Your rechargeable, non-porous, multi-speed adjustable New Year’s resolution, which will fit neatly into your toy box, is: “This year, I will accept that my sex drive ebbs and flows, and I will do my best not to stress out and try to force things when I’m at low tide.”
If you and your lady have low sex drives, chances are good you’ll always have low sex drives. The Incredible Bone Marathon you had when you discovered your compatible kinks was, in all probability, analogous to the honeymoon period a lot of couples have at the beginning of a relationship, when everything is thrilling and new and your energy seems boundless and everyday worries have yet to intrude on your bliss. Now that excitement is wearing off, and you’re settling down into what’s likely to be your sexual routine from here on out—which means less sex, because, as you mentioned, neither of you has a very high libido.

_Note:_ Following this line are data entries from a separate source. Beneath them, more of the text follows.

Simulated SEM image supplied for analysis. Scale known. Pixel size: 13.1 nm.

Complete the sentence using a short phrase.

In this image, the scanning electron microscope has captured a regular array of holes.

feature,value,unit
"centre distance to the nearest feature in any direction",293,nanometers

The good news is that you have probably not worn out your kinks from overuse. There’s always a chance that you’re the outliers, of course, but most people will tell you with a fair amount of confidence that Kinks Are Forever (like diamonds, but without all the artificially inflated prices and restrictive gender roles). Yes, sometimes you try out something you’ve been fantasizing about and realize you like it way less in real life than in your head, but usually that happens out of the gate, not after weeks of relentless fucking. Give yourselves some time to recharge your batteries (both figuratively and literally, because nothing says “I’m committed to lowering my carbon footprint in 2014” like greener sex toys), and I’d be willing to bet your kinks will start to feel exciting again before too long.